Wednesday, March 25, 2026

I SAW THEY WILL KILL YOU (LET THEM TRY)

If Charade is the Alfred Hitchcock movie that Hitchcock never made, then They Will Kill You (Let Them Try) is the Sam Raimi movie that Raimi never made.

Directed by Kirill (Why Won't You Just Die!) Sokolov, who cowrote with Alex (Predators) Litvak (and coproduced by Andy Muschietti of It fame), They Will Kill You features a sympathetic ex-convict, Asia Reaves, played by Zazie (Joker) Beetz, who ends up employed in a highbrow high-rise called the Virgil, where her sister, Maria, played by Myha'la Herrold, works as a maid. Sounds nice enough, except that the high-rise is run by Satanists, led by Patricia Arquette's creepy Lilith Woodhouse, a surname moniker torn from the forbidding frames of Lucio Fulci.

Despite the Woodhouse (Gates of Hell) reference (interwoven as it is with battle scenes reminiscent of Kill Bill), They Will Kill You still adheres ninety-nine percent of the way to Raimi's swift style and Three Stooges buffoonery, thanks in no small part to its immortality-securing, pig-propped fiends. Accompanying Ms. Woodhouse are such cultist frontrunners as Sharon, played by Heather (Austin Powers II) Graham; Kevin, played by Tom (Rise of the Planet of the Apes) Felton; and Ray, played by Paterson (Timeless) Joseph (Woodhouse's janitor "spouse"), none of whom are normal by any stretch and connected to a coalition that wishes to sacrifice Asia to dear ol' Lucifer. The thing is, Asia will have none of it, whether for herself or her embittered sister. 

Asia acts as a female Ash Williams, though she's not as humorous or bumbling as Bruce Campbell's Evil Dead protagonist. I suppose Asia's incessant resilience could place her in the Mary Sue category, but with the supernatural carnage flying as fast as it does, it's just as easy to go along with the outrageous flow, as opposed to browbeating it out of aesthetic principle. 
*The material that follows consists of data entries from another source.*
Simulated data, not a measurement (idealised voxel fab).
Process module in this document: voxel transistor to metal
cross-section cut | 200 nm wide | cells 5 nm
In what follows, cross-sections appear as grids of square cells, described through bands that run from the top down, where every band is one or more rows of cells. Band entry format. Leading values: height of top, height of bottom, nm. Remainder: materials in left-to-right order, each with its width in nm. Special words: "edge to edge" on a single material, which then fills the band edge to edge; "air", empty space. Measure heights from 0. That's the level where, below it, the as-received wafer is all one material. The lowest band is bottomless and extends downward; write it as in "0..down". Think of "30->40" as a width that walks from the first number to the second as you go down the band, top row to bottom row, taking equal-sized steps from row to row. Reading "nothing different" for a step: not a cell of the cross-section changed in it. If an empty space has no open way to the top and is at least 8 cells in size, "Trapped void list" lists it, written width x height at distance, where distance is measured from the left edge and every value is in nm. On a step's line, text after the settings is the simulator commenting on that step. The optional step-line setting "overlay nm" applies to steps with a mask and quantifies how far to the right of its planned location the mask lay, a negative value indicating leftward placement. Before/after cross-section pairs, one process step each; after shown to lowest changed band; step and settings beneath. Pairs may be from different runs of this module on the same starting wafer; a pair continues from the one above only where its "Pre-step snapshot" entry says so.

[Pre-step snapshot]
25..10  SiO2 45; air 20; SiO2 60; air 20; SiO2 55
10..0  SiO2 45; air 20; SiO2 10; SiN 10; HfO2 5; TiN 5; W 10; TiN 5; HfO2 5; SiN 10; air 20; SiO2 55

Though They Will Kill You does slow down in the middle, it otherwise rolls like a high-paced video game and as such, distinguishes itself from something like the slow-burn, Silent Hill set.

There's nothing too profound about this one. It's just gruesome fun for the sake of gruesome fun: a genuine, popcorn movie if ever there was. As long as one's not seeking Hamlet or Citizen Kane, They Will Kill You can't help but tantalize and in the process, quench one's thirst for good ol' bloody thrills.